There were two main types of exegesis detectable in thirteenth century commentary on ishraq, and "in a way, both of these trends are valid interpretations and refinements on Suhrawardi's system in that both are present in the original illuminationist texts, although distinguished in terms of choice and emphasis." (Ziai, "Illuminationist Tradition," HIP, p. 473) These two trends were represented by Shahrazuri and Ibn Kammuna (d. 1284), the Jewish philosopher of Baghdad. (98)
21. Metahistory and Realism
Henry Corbin's metahistoire involved hermeneutics associated with the subject of tawil, i.e., finding esoteric meanings in scripture and other texts. Metahistory is not an adequate gauge to grasp differences between, for instance, theologians and gnostics, or between different kinds of gnostic, or between different types of philosopher.
Corbin's warning against "sociologism" is problematic. Nobody need believe that Comte would have understood the psychology of either Suhrawardi or Mulla Sadra, yet the fact that Corbin "repeatedly warned against the socialisation of the spiritual, and against the predominance of social consciousness over theology" (99) can irritate "the social historian, eager to demonstrate that metahistoire was not necessarily the theosophers' sole concern." (100)
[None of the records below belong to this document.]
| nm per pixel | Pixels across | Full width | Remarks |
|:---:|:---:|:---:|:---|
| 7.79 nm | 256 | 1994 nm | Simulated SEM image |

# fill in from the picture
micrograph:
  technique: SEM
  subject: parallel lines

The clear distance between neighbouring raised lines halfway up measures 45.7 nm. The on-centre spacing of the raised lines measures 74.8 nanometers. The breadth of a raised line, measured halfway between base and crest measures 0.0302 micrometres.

The diachronic trend of dissent in Iranian religion, which goes back long before the time of Bistami and Hallaj, is blurred by theosophical metahistory. Corbin did not even emphasise the behavioural differences between the "Oriental philosophers" Ibn Sina and Suhrawardi, one of whom was susceptible to slave girls in courtly environments.
Mulla Sadra conformed to Shia theology "by denying validity to the function of the Sufi shaikh" and by "rejecting Sufi practices as excessive and contrary to reason and faith." (101) Circumstances had changed dramatically in Iran since the time of Suhrawardi, who might not have been in agreement, and who might even have been on the opposing side. Some of the practices involved in Sufism do seem excessive to current analysts, though the official tactic of Shia theologians in suppressing rivals was ruthless.
Corbin's metahistory was accompanied by semi-Jungian emphases in "active imagination." There is now an academic fad, inspired by Jung, for combining "hypnagogic states with visualisation techniques in order to induce waking imaginations." (102) Citizens should prefer the exercise of disciplined historical reflection in surveying the details of Sassanian and earlier Iranian sociocultures. That, at least, was my amateur recourse in Minds and Sociocultures Vol. 1: Zoroastrianism and the Indian Religions, 1995.
Moreover, the hard crunch involved in a realistic version of "perennial philosophy" can amount to confrontations and disparities between exponents of different abilities and psychological traits. The idea of "theosophical" symbolism being perpetuated over centuries is sentimental by comparison. For instance, Mani believed that he was the apostle of a perennially adapting process of revelation, while his priestly opponent Kirder considered himself to be a bastion of perennial truth in the cosmic struggle between light and darkness. These two entities of the Sassanian era were not mutually integrating, and one party lost in the brutal suppression that followed.
Later entities of the Islamic era adapted Suhrawardi's ishraqi philosophy to theological formats. A major figure in this respect was Mulla Sadra Shirazi (d. 1640), of whom it has been said: "Unable to espouse openly some theologically controversial ideas without risking excommunication, he reverted to the practice of taqiyya and to a rather abusive use of esoteric writing destined for a very select private audience." (103)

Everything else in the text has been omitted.